I'm not sure if I'm going about this correctly. Can someone please confirm or point me in the right direction?
Let $X_1,...,X_n \sim Poisson (\lambda)$.
I want to find the UMVUE for $\lambda^2e^{-\lambda}$.
First, I find the sufficient statistic by finding the likelihood.
$L(\lambda|x)=\frac{e^{-n\lambda}\lambda^{\sum{x_i}}}{\prod{x_i!}}$. By factorization, $\sum{x_i}$ is a sufficient statistic for $\lambda$. The distribution of the sufficient statistic $T=\sum{X_i}\sim Poisson(n\lambda).$
To find the unbiased estimator, I let $W(X)$ be the following:
\begin{equation} W(X) = \left \{ \begin{aligned} &1, && \text{if}\ x_i=2 \\ &0, && \text{otherwise} \end{aligned} \right. \end{equation}
Therefore, I have $\frac{\lambda^2e^{-\lambda}}{2!}$. To make this unbiased, I need to multiply by $2.$
I have: $E(W(X))=P(X=2)(1)(2)+P(X\ne2)(0)=\lambda^2e^{-\lambda}$ so unbiased.
By Rao-Blackwell, $\phi(T)=E(W|T)=\frac{P(2*x_2=1,\sum_{i=2}^{n-1}{x_i=t-2})}{P(\sum{x_i=t})} = \frac{2 * \frac{\lambda^2e^{-\lambda}}{2!} * \frac{e^{-{(n-1)\lambda}}(n-1)\lambda^{t-2}}{(t-2)!}}{\frac{e^{-n\lambda}(n\lambda)^{t}}{t!}} =\frac{t!(n-1)^{t-2}}{(t-2)!n^t}=\frac{\sum{x_i}!(n-1)^{\sum{x_i}-2}}{(\sum{x_i}-2)!n^\sum{x_i}}$
For the last part, I just replaced the ts with the sufficient statistic. So that's the UMVUE of $\lambda^2e^{-\lambda}$. Does my process make sense? Is it correct that I multiply the indicator function by 2 to make it unbiased?
I haven't done this in a while, so I apologize if I make any errors. You are definitely mostly on the right track. Your notation is probably a bit sloppy in places.
Define
\begin{align*} W = \begin{cases} 2 \text{ if } x_1 = 2\\ 0 \text{ otherwise}. \end{cases} \end{align*}
\begin{align*} E(W) &= 2P(X_1 = 2)\\ &= 2 \cdot \frac{\lambda^2 e^{-\lambda}}{2!} = \lambda^2 e^{-\lambda}. \end{align*}
So $W$ is unbiased for $\lambda^2 e^{-\lambda}$. You already have the sufficient statistic $T$ and you know its distribution.

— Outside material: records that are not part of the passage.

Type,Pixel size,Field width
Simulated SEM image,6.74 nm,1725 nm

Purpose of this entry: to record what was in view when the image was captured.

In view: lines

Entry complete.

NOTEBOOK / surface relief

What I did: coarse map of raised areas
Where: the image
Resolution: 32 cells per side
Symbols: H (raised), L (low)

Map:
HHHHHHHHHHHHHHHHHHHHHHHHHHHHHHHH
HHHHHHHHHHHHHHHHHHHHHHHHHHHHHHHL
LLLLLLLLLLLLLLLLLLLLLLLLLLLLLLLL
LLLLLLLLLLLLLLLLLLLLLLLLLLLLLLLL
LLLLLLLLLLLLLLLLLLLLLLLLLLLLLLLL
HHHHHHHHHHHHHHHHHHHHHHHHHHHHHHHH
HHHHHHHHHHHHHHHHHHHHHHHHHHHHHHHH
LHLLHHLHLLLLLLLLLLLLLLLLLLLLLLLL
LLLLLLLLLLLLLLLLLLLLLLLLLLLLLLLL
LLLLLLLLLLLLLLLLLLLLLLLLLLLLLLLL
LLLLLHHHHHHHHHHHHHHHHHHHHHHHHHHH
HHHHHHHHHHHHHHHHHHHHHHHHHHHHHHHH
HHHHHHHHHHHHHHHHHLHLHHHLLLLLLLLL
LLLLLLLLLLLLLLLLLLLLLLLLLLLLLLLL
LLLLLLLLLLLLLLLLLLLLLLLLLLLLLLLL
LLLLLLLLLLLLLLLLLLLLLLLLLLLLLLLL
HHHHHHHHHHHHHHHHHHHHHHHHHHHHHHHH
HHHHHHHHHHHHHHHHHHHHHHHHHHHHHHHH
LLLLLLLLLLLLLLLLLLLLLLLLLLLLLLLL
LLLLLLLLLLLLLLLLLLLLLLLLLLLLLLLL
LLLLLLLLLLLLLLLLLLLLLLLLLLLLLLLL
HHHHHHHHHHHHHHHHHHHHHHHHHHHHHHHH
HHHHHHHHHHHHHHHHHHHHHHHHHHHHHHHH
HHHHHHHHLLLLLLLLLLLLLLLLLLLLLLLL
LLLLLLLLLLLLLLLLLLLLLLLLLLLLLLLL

\begin{align*} E(W \mid T = t) &= \frac{2P(X_1 = 2 \cap T = t)}{P(T = t)}\\ &= 2\frac{P(X_1 = 2)P(\sum_{i = 2}^n X_i = t - 2)}{P(T = t)}\\ &= \lambda^2 e^{- \lambda} \cdot \frac{[(n - 1)\lambda]^{t - 2}e^{- (n - 1)\lambda}}{(t - 2)!} \cdot \frac{t!}{(n\lambda)^t e^{-n\lambda}}. \end{align*}
The rest is cleanup. By Lehmann-Scheffé this should be UMVUE.